Discussion relating to the past and present operations of the NYC Subway, PATH, and Staten Island Railway (SIRT).

Moderator: GirlOnTheTrain

  by jaystreetcrr
My morning commute just took a turn for the worse as the Manhattan bound side of the Ft. Hamilton Parkway and 15th St. Prospect Park stations on the F line will be shut down until May. I'll have to walk to Church Ave. and then transfer at 4th Ave/9th St. from a temporary platform to get to the R train. I've enjoyed watching the work on the Culver viaduct but now I have to pay the price.
All this brings up some questions I've had about this line. For instance, the tracks that bypass the two closed stops seems to go a lot deeper and straighter than the "local" track, or is that just my imagination. Geographically, it's a big ridge there so it might make sense to punch straight through. I understand there was express service on this track at some point but now it just gets used as a bypass when repair work goes on.
The Church Ave. station was a stub end terminal from the time this line was completed until it was tied into the Culver line at Ditmas Ave. in the 1950s. What was that station like back then? I've seen maps where there was a surface connection from this station to the South Brooklyn Railway/#50 trolley line but I can't imagine that was used for anything other than construction materials.
I'm a member of a community garden that's right above the F tunnel on E. 4th St. between Caton and Ft. Hamilton Parkway. Local lore has it that several row houses were torn down as a station site but it wasn't built there, so it stayed as a vacant lot until the 1970s when it became a garden. The whole garden shakes when the trains come through.
I hope they get the rehab work finished soon and while they're at it, restore express service on those spare tracks but with all the budget cuts I'm not holding my breath....John
  by railfan365
While we're on the subject of the Culver line, I'll mention oone of my curiosities which is :Was there ever a connection between the Smith-Ninth Street Station and tracks in the street below? I have seen a wide area in the middle of that station that appears to provide for tracks going down to street level.
  by R30A
1. Yes, the express tracks do follow a more direct route. They cut under prospect park. (you can't see this on the map, but the local tracks have to detour aound the park)

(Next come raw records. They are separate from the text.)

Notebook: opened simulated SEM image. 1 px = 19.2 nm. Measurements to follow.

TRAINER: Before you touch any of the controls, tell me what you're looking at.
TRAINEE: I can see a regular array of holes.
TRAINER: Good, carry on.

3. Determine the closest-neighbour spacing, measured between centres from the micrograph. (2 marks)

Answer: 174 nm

2. Perhaps Transferring to the R at Jay Metrotech would be ideal for you?

3. Church was a relay terminal, using the tracks that the G currently uses to terminate trains. Depending on what year, A E and F all turned at Church. The culver connection was finished years before it was openned although only one track was in place for equipment moves.

4. Smith 9 never had a street-subway connection.
  by NE2
There were never any IND-street railway connections, as far as I know. BMT had some (since they operated both the elevated and street trackage).
  by jaystreetcrr
I just purchased a book of old photos, Brooklyn's Windsor Terrace, Kensington and Parkville Communities by Merlis and Rosenzweig, and in addition to a lot of awesome trolley shots, there's two pictures of the F line under construction by my house on Ocean Parkway taken from the roof of a school in 1930. It's cut and cover construction with the roof mostly built up by then.
Then there's another shot dated 1941 showing completed steel work from the F reaching almost to the Culver line at Ditmas Ave. What took so long to make the connection? I could understand delays because of the war but why not til the early 50s?
  by railfan365
Today, while taking the F train from Manhattan to Prospect Park, a discovered that the express tracks between Jay Street and Smith-9th are back in use. After Jay, after announcements about a stalled train at Carroll, we ran express from Jay to 4th Avenue, going through Bergen and Carroll on the infamous lower level. With the G train relay at Church, will there be a resumption of regular express service on the Culver line?
  by Kamen Rider
No, the local residents do not want to loose their one seat ride to Manhattan. Same reason it was removed in the first place.


should also note the primary issue affecting the use of B3 and B4 were the fire at Bergen Tower, which required the switch machine to be replaced, the construction work on the viaduct that required a hard rail connection between the Local and express tracks, and the G terminating at Smith/9th and relaying via B3 at 4th ave.
  by flexliner
My recollection from many years ago seems that i recall a center track on the viaduct between the two express tracks that seemed to dip downwards. Can someone else recall this and if so tell us where that track went?
  by Kamen Rider
Nowhere, it was just a storage pocket. It didn't dip down, the other tracks went up.